Deleting pages isn’t the only way to clean up a website. Your current pages could do with some sprucing up, too! If your website is collaboratively written, it’s a good idea to use a style guide so that your content looks and sounds consistent. Duke University Libraries has a fantastic style guide. They note that their guide is for web writing—that’s different from writing scholarly articles. It can be hard for librarians trained in penning academic papers to override some of our instincts. We love to be comprehensive and thorough, but users will often skip over long, tedious walls of text. Holding a workshop specifically about writing for the web will help you and your colleagues communicate more effectively on your website.

Before leading this workshop, familiarize yourself with your library’s style guide (or use another library’s). Invite colleagues who tend to write lots of web content, especially research guides. At the workshop, focus on just a handful of web writing strategies, such as:

  • Using headings
  • Breaking walls of text into short paragraphs and lists
  • Using descriptive links (no “click here” links)
  • Using plain language (examples)

Review these tips with your colleagues, and provide good and bad examples. Ask participants to pick out a page or guide that they want to work on. Then put on some thinking music (if that’s okay with the group) to let everybody get into the writing zone.

You don’t have to hold an event for this, but it’s a great way to dedicate time to cleaning up content, especially if you suspect that an email won’t give a big enough nudge to content authors. And if you’re concerned that people may feel resistant to or insulted by the idea that their content needs editing, you can frame this event as a way to pilot test a style guide.

The Great PDF Purge

NC State University’s IT Accessibility Office coordinated this event across campus for several years. Why? PDFs are one of the most common document formats—and unfortunately, it’s way too easy to make a PDF that is inaccessible for people who use assistive technologies like screen readers. Moreover, PDFs are likelier than other forms of web content to become outdated, in my experience. Think of handouts or maps that get updated and re-uploaded without deleting the older versions.

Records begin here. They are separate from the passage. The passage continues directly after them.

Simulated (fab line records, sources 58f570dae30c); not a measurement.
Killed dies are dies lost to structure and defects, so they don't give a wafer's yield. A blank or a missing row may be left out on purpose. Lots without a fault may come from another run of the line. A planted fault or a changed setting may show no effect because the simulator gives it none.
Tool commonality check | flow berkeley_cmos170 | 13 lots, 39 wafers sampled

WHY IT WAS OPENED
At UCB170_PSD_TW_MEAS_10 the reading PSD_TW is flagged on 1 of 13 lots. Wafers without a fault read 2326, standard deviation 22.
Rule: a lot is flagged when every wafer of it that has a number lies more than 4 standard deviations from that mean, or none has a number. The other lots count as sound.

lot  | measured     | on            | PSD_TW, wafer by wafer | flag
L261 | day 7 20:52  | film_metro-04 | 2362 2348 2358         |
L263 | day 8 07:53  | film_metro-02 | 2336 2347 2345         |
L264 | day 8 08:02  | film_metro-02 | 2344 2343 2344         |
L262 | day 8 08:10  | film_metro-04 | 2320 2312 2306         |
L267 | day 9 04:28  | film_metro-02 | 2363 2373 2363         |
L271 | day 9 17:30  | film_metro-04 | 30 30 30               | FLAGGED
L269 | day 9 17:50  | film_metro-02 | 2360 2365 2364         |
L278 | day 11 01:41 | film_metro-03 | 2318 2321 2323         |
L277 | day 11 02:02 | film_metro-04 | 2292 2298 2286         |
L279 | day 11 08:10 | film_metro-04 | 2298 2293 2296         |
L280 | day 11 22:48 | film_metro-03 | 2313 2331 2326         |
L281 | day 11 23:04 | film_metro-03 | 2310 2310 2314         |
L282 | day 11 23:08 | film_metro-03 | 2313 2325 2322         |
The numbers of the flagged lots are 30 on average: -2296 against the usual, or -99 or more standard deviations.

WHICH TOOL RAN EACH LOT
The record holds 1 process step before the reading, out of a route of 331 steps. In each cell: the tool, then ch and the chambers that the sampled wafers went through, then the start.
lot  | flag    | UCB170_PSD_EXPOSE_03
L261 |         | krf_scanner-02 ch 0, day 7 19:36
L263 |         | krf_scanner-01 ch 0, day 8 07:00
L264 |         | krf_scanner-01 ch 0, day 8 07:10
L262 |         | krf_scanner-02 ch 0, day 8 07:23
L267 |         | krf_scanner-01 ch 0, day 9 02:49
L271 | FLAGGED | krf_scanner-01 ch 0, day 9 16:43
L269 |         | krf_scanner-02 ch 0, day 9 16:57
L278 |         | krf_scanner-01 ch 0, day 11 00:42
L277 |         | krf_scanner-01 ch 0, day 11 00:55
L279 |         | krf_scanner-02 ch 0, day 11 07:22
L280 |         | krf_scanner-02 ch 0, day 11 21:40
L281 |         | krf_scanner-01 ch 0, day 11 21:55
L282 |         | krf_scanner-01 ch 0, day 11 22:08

Your website may store PDFs in the CMS or in a separate folder that your website admin can access. You and your colleagues can make a list of these PDFs and ascertain whether they should be deleted, converted to a plain web page, or made accessible using a program like Microsoft Word (if you have the editable document file) or Adobe Acrobat. (Warning, this last option is difficult and time-consuming.) A shared spreadsheet is the best way to keep track of your work.

This event might be one three-hour long working meeting, or you could split up the work into three or four hour-long meetings over the course of a month. On our campus, participants received a certificate for completing the challenge. A similar certificate, or prize for most PDFs deleted, is a great incentive.

Summer is a wonderful time to clean up your website, especially for academic libraries. Try out one of these events with your colleagues. You’ll be amazed at how great it feels to get rid of old web content!